Jon Henley, the Guardian's Paris correspondent -- and one of that paper's few worthwhile reads -- lightly reviews the Steven Clarke novel (from which this post takes its colorful title):

HOLDING THE MIRROR UP TO VANITY

Now, any of this sound remotely familiar to you: the French are lazy, over-formal, corrupt, grumpy, supercilious, sex-mad, favour suppositories over throat pastilles and are still in a state of shock after selling Louisiana, thus kissing goodbye to any hope of making French the world's lingua franca? They eat a lot of cheese, some of which smells like pigs' droppings. They don't wash their armpits with garlic soap, but their dogs do deposit unholy quantities of crap on the pavement. And going on strike remains the second greatest national participation sport after boules.

Their sandwiches are malodorous (I quote: "Apparently I'd just bitten into a pig's rectum"), their passion for oysters inexplicable ("lemony, salty bronchial mucus"), and, as for their bureaucracy ... getting a residence permit requires a passport, photos "and the marriage certificates of any hamsters I'd owned since 1995, all photocopied on to medieval parchment".

So that's them, then. Got 'em off to a T. To be fair, Steven Clarke, a Brit who has lived in Paris for the past 10 years working for a French magazine publisher...is actually very fond of France and the French. ... "There are lots of French people who are not at all hypocritical, inefficient, treacherous, intolerant, adulterous or incredibly sexy," [the book jacket] says. "They just didn't make it into my book."

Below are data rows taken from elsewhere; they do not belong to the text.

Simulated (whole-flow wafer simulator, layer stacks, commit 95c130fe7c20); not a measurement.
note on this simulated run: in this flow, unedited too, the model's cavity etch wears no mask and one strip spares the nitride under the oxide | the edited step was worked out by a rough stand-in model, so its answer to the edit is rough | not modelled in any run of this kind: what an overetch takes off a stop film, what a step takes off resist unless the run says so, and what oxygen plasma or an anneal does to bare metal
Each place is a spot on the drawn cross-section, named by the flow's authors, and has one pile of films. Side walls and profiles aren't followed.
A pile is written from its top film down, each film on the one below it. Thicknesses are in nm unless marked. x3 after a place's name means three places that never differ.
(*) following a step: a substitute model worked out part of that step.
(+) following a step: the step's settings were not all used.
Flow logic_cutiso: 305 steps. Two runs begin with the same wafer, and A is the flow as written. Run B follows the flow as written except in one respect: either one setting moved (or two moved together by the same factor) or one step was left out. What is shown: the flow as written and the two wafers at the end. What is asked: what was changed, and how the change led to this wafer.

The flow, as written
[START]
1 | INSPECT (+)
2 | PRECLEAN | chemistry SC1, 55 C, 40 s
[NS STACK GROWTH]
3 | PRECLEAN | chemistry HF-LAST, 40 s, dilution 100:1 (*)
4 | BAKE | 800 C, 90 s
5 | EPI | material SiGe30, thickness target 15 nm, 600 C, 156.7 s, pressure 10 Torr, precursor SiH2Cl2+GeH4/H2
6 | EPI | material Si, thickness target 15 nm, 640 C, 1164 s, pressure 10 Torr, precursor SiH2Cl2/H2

Mind you, this book is a success in France. Mr. Henley speculates such success originates in an obsessive national narcissism, the French not being very particular what is said about them as long as they are the center of conversation.

If anyone reads this froth, drop us a line and let us know if the bother is worth the giggles.

(Mr. Henley goes on to recommend Adam Gopnik's collection of New Yorker dispatches from France, Paris to the Moon, as the better read.)

posted by Damian at 05:00 PM
Comments

"[The French] are still in a state of shock after selling Louisiana, thus kissing goodbye to any hope of making French the world's lingua franca?"

Hey! That's my meme! Of course, I assumed that rather than in a state of shock, they were oblivious to the unbelievable blunder. Zoomer has heartily defended the sale on the grounds that the Napoleonic wars were a great investment of the proceeds which pay dividends to this day in hightened French influence and dispersal of the Napoleanic code. At least that is what they tell them in school, I gather.

Posted by: brb on April 18, 2005 09:50 AM

Here is another link to a NYT article entitled "Were Rich, Your Not. End of Story". That's right, I said the New York Times. Anyway, here is the link, just in case any Europeans want to respond to the case that has been made, in my opinion, that their govts have been feeding them hog swallop all these years.


"it serves up a picture of the United States as a nation divided, inequitably, among robber barons and wage slaves, not to mention armies of the homeless and unemployed. It does this to keep people believing that their social welfare system, financed by lofty income taxes, provides far more in the way of economic protections and amenities than the American system. Protections, yes -but some Norwegians might question the part about amenities."


http://www.nytimes.com/2005/04/17/weekinreview/17bawer.html?ex=1271390400&en=44ea05b3e068feb5&ei=5090&partner=rssuserland&emc=rss

Does it sound like any of our correspondents? I feel about the French the way Mrs. Banks felt about men in Mary Poppins: "Although we adore them individually, we agree that as a group they're rather stupid."